Is there an efficient way to calculate $a! \bmod b$ for arbitrarily large $a < b$? I am trying to find a way to calculate $a! \bmod b$ where $0<a<b$ for arbitrarily large $a$. Is there an efficient way to do this without calculating $a!$ explicitly?
 A: n! becomes large already for small values of n so storage quickly becomes an issue if we were to calculate and store the whole number before doing modulus. The idea by Mose Wintner in the comments avoids having to store the whole number which is really nice, although we can also do it pairwise and in any order, say for instance $$(1 \cdot 2) (3 \cdot 4) (5 \cdot 6) (7 \cdot 8) (\text{mod 11})$$
Which is equal to 
$$(1 \cdot 2 (\text{mod 11})) (3 \cdot 4 (\text{mod 11})) (5 \cdot 6 (\text{mod 11})) (7 \cdot 8 (\text{mod 11}))$$
This way if $n$ is large and we have a many core computer we can do each multiply-modulus independently and then recurse on the previous products, halving the numbers of factors in each step.

Implementing Mose Wintner's idea in the C language with 4 pthreads on my 2 core computer for $$100000001 ! = 68124726  (\text{mod   } 179425133)$$ takes about 2 seconds, but that is while I am doing a bunch of other batch jobs at the same time. I don't have any symbolic or big int precision software to compare against, but it should be within the 64 bit "long" margin ( I think ). I checked it for some smaller numbers and it gave me the same results as octave but I needed to increase the size to be able to measure the speed as it was too fast to measure speed reliably for the smaller numbers.
A: With "arbitrarily large" I assume a >> $10^{12}$ or something like that? Which means that b is large as well? 
I would start by factoring b; if b has a factor $p^k$ with p ≤ a then we may be able to prove that a! = 0 (modulo $p^k$). Even if that is not the case, calculating a! modulo x on a current computer will be a lot faster if x < $2^{64}$. Various results can then be combined. 
We now assume that we want a! (modulo b) where a < b and b cannot be reasonably factored. We can obviously calculate a product of a huge number of integers (modulo b) by performing every single multiplication modulo b. If $a^2$ < b then we can multiply numbers in pairs. 
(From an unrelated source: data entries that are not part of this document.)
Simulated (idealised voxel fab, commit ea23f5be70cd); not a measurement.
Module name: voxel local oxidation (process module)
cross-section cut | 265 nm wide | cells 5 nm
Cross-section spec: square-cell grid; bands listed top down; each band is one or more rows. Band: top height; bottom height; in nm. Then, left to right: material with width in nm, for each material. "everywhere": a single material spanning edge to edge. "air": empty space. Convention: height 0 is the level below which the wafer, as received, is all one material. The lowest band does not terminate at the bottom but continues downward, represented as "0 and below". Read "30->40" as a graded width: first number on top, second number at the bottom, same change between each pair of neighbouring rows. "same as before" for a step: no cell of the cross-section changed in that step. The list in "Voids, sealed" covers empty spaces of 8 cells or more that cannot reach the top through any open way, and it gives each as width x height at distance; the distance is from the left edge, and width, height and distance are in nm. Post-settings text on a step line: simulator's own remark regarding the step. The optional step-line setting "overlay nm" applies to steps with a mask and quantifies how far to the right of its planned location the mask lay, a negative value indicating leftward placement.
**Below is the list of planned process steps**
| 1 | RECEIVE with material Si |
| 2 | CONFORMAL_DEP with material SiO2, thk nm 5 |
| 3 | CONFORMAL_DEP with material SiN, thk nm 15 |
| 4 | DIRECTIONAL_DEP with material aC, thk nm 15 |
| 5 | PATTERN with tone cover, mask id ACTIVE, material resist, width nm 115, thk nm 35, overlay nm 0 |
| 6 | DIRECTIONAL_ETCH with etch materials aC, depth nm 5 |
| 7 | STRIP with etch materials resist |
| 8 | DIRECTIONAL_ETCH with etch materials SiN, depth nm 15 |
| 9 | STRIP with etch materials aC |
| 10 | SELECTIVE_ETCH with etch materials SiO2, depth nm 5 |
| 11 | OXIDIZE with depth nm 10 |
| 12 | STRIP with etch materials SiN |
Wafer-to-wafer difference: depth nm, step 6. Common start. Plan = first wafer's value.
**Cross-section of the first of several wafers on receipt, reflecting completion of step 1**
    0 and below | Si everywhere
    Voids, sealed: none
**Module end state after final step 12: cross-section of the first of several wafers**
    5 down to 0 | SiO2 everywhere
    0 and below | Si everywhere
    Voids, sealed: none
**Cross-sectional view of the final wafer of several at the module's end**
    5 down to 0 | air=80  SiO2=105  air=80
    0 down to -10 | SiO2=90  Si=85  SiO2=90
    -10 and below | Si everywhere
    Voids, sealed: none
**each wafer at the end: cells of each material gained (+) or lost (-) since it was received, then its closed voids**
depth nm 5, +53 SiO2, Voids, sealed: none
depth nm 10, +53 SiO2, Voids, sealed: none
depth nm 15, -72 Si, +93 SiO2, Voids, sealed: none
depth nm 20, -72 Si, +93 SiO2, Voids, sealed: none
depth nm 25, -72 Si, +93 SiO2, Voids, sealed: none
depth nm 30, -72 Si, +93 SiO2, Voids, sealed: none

When a is large, we would try to distribute the calculation over multiple processors, which is quite trivial. We would also perform multiple multiplications (modulo b) in parallel to use each processor's ability to perform multiple operations in parallel. 
To calculate (ax) modulo b, we would need to calculate ax, divide by b, round down to an integer, and subtract that integer times b from the product. It will be faster to calculate 1/b once, and it may be faster not to round (ax / b) down, but to round (ax * (1/b)) to a nearby integer. We don't actually need (ax) modulo b, it is good enough if we have a small number z with z modulo b = (ax) modulo b. 
A: There are certain cases you can evaluate easily however for most cases you would need to evaluate it recursively. Apply the mod after each recursive step will help with the storage of the value.
Special cases:
The answer will be zero if there are sufficient terms to cover the prime factorization of $b$. E.g. If $b=72$ you need three factors of 2 and two factors of 3.
If $b$ is prime and $a=b-1$ then the answer is $a-1$.
If $b$ is prime and $a=b-2$ then the answer is 1.